Comment by sastraxi
5 hours ago
I’ve done experiments using BTRFS and ZFS for local Postgres copy-on-write. You don’t need anything but vanilla pg and a supported file system to do it anymore; just clone the database using a template and a newish version of Postgres.
Looking at Xata’s technical deep dive, the site claims that we need an additional Postgres instance per replica and proposes a network file system to work around that. But I don’t really understand why that’s needed. Can someone explain to me my misunderstanding here?
For context for the others, I think you are referring to this blog post: https://xata.io/blog/open-source-postgres-branching-copy-on-... (in particular the "The key is in the storage system" section) right?

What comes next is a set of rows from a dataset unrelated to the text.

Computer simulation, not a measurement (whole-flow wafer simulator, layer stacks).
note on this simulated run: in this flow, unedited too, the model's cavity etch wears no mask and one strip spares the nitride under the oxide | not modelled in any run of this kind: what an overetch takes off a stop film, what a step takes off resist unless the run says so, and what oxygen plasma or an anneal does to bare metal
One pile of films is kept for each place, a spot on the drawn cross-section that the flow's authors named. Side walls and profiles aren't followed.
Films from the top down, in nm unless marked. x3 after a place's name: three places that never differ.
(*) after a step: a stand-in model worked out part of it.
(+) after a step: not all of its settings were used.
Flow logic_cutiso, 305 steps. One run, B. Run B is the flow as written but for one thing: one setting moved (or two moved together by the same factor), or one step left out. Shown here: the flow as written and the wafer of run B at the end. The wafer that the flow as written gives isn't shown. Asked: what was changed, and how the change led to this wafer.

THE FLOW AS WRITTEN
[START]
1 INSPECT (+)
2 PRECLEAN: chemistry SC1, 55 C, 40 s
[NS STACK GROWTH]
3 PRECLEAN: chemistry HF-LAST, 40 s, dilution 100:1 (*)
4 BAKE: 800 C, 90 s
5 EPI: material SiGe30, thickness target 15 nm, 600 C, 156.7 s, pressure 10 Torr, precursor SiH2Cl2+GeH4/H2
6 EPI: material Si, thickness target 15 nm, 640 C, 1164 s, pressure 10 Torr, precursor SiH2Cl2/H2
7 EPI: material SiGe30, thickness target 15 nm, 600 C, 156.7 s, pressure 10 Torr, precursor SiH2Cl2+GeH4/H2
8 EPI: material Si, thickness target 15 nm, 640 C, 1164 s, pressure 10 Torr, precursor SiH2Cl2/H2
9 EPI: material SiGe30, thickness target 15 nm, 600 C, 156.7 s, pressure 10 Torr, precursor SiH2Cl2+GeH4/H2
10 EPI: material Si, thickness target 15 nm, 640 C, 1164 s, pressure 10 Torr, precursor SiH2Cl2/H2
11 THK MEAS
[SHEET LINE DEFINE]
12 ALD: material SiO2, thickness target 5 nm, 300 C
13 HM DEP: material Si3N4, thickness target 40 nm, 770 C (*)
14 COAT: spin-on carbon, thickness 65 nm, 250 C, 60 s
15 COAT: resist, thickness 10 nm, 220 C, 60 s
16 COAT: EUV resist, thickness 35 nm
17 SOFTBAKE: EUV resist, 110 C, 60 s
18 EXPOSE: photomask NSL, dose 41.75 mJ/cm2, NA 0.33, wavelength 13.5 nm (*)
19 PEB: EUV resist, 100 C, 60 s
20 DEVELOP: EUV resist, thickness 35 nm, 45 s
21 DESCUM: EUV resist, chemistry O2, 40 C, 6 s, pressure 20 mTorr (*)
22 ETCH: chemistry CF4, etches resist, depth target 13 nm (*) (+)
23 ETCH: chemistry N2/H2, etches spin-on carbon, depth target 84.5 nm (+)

What I'm saying there is that if you do Postgres with on top of a local ZFS volume, the child branches Postgres instances need to be on the same server. So you are limited in how many branches you can do. One or two are fine, but if you want to do a branch per PR, that will likely not work.
If you separate the compute from storage via the network, this problem goes away.
Yes, that's what I'm referring to.
You're still making the assumption in this comment: why does my 2nd (cloned) database need a separate postgres instance? One postgres server can host multiple databases.
Got it, yes, I've seen in the other comment that you're referring to the new Postgres 18 feature. If that works for you in local dev, so much the better :)
ZFS snapshots can be transmitted over the network, with some diff-only and deduplication gains if the remote destination has an older instance of the same ZFS filesystem. It’s not perfect, and the worst case is still a full copy, but the tooling and efficiency wins for the ordinary case are battle-tested and capable.
Yes, for sure, and stuff like this is really useful when rebalancing storage nodes, for example.
My point is that for the use case of offering a Postgres service with CoW branching as a key feature, you can't really escape some form of separation of storage and compute.
Btw, don't really want to talk too much about it yet, but our proprietary storage engine (Xatastor) is basically ZFS exposed over NVMe-OF. We'll announce it in a couple of weeks, and we'll have a detailed technical blog post then on pros/cons.
> You don’t need anything but vanilla pg and a supported file system to do it anymore; just clone the database using a template and a newish version of Postgres.
Are you referring to `file_copy_method = clone` from Postgres 18? For example: https://boringsql.com/posts/instant-database-clones/
I think the key limitation is:
> The source database can't have any active connections during cloning. This is a PostgreSQL limitation, not a filesystem one.
Yeah, that's the one. My use case is largely for local development, so the active connections thing isn't a limiter for me.
I also don't really understand how being correct under physical branching with ZFS, or physical backups of a filesystem, are different from crash safety in general. As long as you replay the WAL at the point where you branch (or take a physical backup of the filesystem) you should not lose data?
At the same time Postgres people don't seem comfortable with the idea in practice so I'm not sure if this is actually ok to do.
Crash safety does mean rollbacking all things in progress, but yes, if your database cannot safely do it (even if it is yucky) then you do not have a safe database for any crash situation.
You can't have any other connections while a Copy-on-Write is happening, not even a logical replication slot. So you keep a read replica that then gets all connections briefly cut for the COW to avoid locking the master instance. Then you re-enable the logical replication slots on both the new, copied instance and the "copyable" read replica to get both back up to date w/ master.
Thanks for sharing your workflow. My question is about why two databases on the same server would need two separate postgres instances.